Monday, March 19, 2012

Giovanni's Room - James Baldwin

Story Summary:

James Baldwin’s novel Giovanni’s Room tells the story of a young man, David, and his struggle with identity, masculinity, and sexuality; David moves to Paris and enters into a confusing relationship with an Italian man, Giovanni, while simultaneously harboring a long distance relationship with Hella, who he intends to marry.

Reflections:

In Giovanni’s Room, the word ‘darkness’ is predominantly accompanied with a very negative concept in which a gleam of light occasionally tries to break through to offer a small amount of hope, however ineffective. When the darkness becomes overwhelming, the characters sometimes attempt to produce their own light to alleviate the pain. David and Giovanni struggle to escape the severe depths of the darkness, despite the small amount of protection it offers them. In the end, David is left struggling to find light and Giovanni ultimately succumbs to the darkness.

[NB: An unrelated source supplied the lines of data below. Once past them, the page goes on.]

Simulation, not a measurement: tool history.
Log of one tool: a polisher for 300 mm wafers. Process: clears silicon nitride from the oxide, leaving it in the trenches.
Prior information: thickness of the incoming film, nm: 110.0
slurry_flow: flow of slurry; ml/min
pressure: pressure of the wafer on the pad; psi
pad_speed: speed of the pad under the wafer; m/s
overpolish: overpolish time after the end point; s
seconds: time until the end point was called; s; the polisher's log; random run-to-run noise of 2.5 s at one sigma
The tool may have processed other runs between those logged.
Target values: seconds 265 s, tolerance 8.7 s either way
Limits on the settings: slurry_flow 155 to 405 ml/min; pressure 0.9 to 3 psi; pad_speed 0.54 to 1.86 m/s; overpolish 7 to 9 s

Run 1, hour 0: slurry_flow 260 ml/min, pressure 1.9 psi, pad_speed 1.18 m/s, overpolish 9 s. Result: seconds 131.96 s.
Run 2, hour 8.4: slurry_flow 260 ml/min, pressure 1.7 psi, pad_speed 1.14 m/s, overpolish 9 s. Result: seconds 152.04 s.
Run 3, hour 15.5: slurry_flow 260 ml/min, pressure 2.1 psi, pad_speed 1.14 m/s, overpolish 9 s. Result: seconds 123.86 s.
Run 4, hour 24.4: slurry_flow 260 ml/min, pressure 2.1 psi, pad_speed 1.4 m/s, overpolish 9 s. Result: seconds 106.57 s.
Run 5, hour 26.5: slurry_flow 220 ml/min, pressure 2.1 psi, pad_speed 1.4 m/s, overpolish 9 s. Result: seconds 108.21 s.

Throughout the novel, David often tries to flee the darkness, though it accompanies him wherever he goes. ‘The dark’ often represents sexual encounters he views as shameful, as it is used to describe both polygamous and ‘dirty’ homosexual relationships as well as his short rendezvous with Sue, during which he says, “Then it was over, and the dark, tiny room rushed back. And I wanted only to get out of there” (100). David not only looks for a way to escape the dark, he also tries to ignore it. Jacques points out that embracing the dark would be less shameful than fleeing it, saying, “Think… of the men who have kneeled before you while you thought of something else and pretended that nothing was happening down there in the dark between your legs” (56). For David, the darkness is a representation of all things shameful and discriminatory, and yet, although he tries to escape to artificial light, it offers him a strange sense of protection. Perhaps David’s biggest concern is how he is viewed in the public eye, and what happens in the “dark” protects him from his worst fear. When it was suggested that he drunkenly flirted with another man, David says, “My memory of that night was, happily, very dim” (27). Here, the darkness of his memory acts as a shield, as the darkness shields his ‘shameful’ actions from the public. And yet, although the darkness is a temporary cover-up to the public, David tries to find light to cover up the darkness for himself. He often lights cigarettes in “dark” situations, which creates a tiny amount of light and offers him a small escape from the darkness. After his encounter with Sue, he tells her to keep a candle in the window. David finds a way to create temporary “light and safety,” but is still consistently plagued by the darkness (104).

Giovanni similarly struggles with the dark, and uses David as his own shield. On page 88, David says that, “Though Giovanni smiled his humble, grateful smile and told me in as many ways as he could find how wonderful it was to have me there, how I stood, with my love and my ingenuity, between him and the dark” (88). Similarly to David, Giovanni is afraid of the dark, however, once David is gone, he is unable to create his own light as a replacement shield. On the morning of his death, David reflects, “I suppose they will come for him early in the morning, perhaps just before dawn, so that the last thing Giovanni will ever see will be that grey, lightless sky over Paris” (71). Although he is on the brink of light, Giovanni is unable to escape the darkness. He is killed struggling to flee the darkness after David, his only protection, leaves him without any further light.